Replace `stop` with `return` and provide and `bmi_failure` flags for EnergyModule error #108

SnowHydrology · 2024-04-30T19:30:18Z

This PR replaces the stop statement with return in EnergyModule.f90. This will allow the NextGen framework to provide basin and timestep information when BMI_FAILURE is reported.

Changes:

bmi/bmi_noahowp.f90: return BMI_FAILURE to stop model in framework if error flag doesn't equal 0
src/DomainType.f90: add error flag to domain type so value is accessible
src/EnergyModule.f90: Replace stop with return and assign error flag value

PhilMiller

It looks like some changes may need to be made up the call stack from EnergyMain to avoid weird side effects and consequences.

As I read it, we're expecting a stack like this where the error occurs:

noahowp_update_until
noahowp_update
advance_in_time
solve_noahowp
EnergyMain

When we hit the early return from EnergyMain, there's still the following call to WaterMain in solve_noahowp that'll run, unless error checking and early returns are propagated.
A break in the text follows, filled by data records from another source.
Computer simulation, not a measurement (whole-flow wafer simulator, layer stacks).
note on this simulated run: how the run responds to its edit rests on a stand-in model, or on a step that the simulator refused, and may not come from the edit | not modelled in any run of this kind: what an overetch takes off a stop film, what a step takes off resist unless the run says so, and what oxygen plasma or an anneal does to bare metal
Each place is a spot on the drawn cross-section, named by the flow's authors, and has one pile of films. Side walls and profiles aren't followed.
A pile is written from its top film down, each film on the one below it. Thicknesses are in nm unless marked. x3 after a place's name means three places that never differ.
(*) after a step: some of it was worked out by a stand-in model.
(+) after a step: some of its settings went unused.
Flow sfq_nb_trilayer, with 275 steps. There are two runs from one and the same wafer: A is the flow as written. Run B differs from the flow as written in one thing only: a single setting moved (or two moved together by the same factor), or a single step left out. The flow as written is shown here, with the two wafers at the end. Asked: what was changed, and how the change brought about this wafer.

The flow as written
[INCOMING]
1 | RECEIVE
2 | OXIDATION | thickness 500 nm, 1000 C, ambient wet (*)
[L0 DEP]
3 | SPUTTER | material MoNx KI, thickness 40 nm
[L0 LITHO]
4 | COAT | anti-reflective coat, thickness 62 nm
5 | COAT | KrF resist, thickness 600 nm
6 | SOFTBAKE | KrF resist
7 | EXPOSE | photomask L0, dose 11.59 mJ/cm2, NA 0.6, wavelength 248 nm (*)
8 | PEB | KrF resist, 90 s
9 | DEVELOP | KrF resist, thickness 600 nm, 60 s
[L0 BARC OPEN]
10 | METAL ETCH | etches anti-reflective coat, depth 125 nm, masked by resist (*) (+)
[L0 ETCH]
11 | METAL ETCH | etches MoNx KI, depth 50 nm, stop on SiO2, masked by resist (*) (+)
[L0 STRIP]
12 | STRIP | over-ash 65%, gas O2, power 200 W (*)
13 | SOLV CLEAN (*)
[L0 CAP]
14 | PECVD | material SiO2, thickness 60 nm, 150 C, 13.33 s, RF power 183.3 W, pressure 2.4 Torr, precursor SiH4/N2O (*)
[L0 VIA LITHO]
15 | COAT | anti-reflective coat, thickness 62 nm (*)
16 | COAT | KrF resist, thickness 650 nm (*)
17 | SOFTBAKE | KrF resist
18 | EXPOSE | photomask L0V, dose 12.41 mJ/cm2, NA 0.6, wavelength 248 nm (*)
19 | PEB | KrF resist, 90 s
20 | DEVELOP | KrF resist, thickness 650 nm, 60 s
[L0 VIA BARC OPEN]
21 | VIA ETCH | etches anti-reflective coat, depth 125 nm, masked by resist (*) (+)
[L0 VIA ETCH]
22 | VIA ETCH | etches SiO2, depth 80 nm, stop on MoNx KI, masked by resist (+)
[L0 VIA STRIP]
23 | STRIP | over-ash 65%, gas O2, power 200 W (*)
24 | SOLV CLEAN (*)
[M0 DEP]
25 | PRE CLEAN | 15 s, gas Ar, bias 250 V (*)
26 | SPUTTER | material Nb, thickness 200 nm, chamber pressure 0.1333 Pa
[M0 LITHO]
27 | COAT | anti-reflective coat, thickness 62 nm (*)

drakest123 · 2024-05-07T17:15:53Z

I agree with @PhilMiller that we need to immediately propagate an error up the call stack to avoid side effects of a late return from an error. I don’t see how to avoid conditional statements that check for errors before the end of a subroutine but most of the stop statements come from initialization checks at the beginning of a model run. In that case, conditional statements would have minimal impact on execution speed so the remaining consideration is with cluttering the code with conditional statements. Based on the example in PR #108, I’ve prototyped dealing with upstream error propagation. Logging functionality is included (in log_error() subroutine) such that write statements are contained within a single subroutine. log_error() would replace handle_err() and sys_abort() subroutines. Consistent with NGEN, existing preprocessor directives would control program flow (in driver/NoahModularDriver.f90) and logging status for non-fatal messages (in log_error() . Subroutines that include an error check would need to use ErrorCheckModule. ErrorCheckModule contains three public parameters:

  integer, parameter, public :: NOM_SUCCESS = 0
  integer, parameter, public :: NOM_FAILURE = 1
  integer, parameter, public :: NOM_MESSAGE = 2

The values of NOM_SUCCESS and NOM_FAILURE are consistent with BMI_SUCCESS and BMI_FAILURE. Impacted files are:

% git status
On branch error_handling
Your branch is up to date with 'origin/error_handling'.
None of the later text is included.